This is the project code used for a salary prediction project using standard Human Resource Data. The problem statement being addressed in the project is, "How can we better predict the expected salary for various positions such that the offerred salary can align with the market?"
- HR Salary Information
Option 1: WSL (Windows Sub-Linux)
- Enable WSL in windows
- Install Ubuntu App from Windows Store
- Create Login and sudo password for Linux
Option 2: Google-colab
- Login to google colab
- Copy forked GitHub files to google colab
- Run code
-
Open Windows Sub Linux (Ubuntu App)
-
Run the following command
git clone https://github.com/narquette/salarypredictionportfolio
- Change install script to executable and run install file
chmod +x prereq_install.sh
./prereq_install.sh
- Open Jupyter Notebook
jupyter notebook --no-browser
-
Run Salary Prediction Notebook.ipynb in the Code folder
No Show Prediction
- Go to Heroku App
- Enter in the following values:
- Miles from Metropolis = 45
- Years Experience = 10
- Industry = Health
- View Salary Prediction: "The predicted salary is 157420.0"
Code
- Salary Prediction Notebook (all of the code required to produce a final model)

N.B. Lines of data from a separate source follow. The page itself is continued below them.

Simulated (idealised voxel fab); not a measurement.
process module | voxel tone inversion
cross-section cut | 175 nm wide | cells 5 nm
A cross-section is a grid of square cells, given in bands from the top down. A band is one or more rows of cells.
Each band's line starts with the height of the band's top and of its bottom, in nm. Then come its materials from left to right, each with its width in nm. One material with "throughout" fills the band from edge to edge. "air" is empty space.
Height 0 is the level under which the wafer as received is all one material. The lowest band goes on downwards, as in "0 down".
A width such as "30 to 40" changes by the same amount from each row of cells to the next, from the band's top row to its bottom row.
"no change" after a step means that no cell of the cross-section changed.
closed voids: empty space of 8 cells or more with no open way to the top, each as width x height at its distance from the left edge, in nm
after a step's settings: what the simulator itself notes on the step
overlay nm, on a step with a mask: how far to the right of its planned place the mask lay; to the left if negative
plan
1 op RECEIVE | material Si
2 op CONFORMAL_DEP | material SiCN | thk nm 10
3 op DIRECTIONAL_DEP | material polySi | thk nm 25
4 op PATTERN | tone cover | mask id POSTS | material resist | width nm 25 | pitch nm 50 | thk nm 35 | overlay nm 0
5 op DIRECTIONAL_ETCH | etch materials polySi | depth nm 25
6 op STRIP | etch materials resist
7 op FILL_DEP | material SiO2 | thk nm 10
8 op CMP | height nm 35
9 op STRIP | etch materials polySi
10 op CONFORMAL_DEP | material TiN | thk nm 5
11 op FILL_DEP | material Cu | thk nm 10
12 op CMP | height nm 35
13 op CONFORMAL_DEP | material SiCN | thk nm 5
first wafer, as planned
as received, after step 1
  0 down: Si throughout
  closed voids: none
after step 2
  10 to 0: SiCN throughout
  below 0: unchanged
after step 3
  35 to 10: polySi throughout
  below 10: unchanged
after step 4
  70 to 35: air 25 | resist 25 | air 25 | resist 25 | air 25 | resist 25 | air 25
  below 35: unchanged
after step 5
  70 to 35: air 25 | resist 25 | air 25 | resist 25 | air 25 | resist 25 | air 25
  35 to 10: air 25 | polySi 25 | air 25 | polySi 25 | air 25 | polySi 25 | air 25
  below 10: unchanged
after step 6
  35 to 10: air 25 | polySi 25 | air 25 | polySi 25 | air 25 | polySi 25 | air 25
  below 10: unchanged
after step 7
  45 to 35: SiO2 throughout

- HelperFile.py (contains the machine learning class needed to run in the Salary Prediction Notebook
Data
- Original (original salary data)
- Cleaned (cleaned salary data)
- Prediction (the predicted salary data for the test data)
Logs
- Previous Model Logs and Where New Logs Information will be places
Models
- The final model produced from running the notebook
Visualizations
- Visualizations produced in the EDA (exploratory data analysis phase)
- Pandas Profile HTML file for the original data set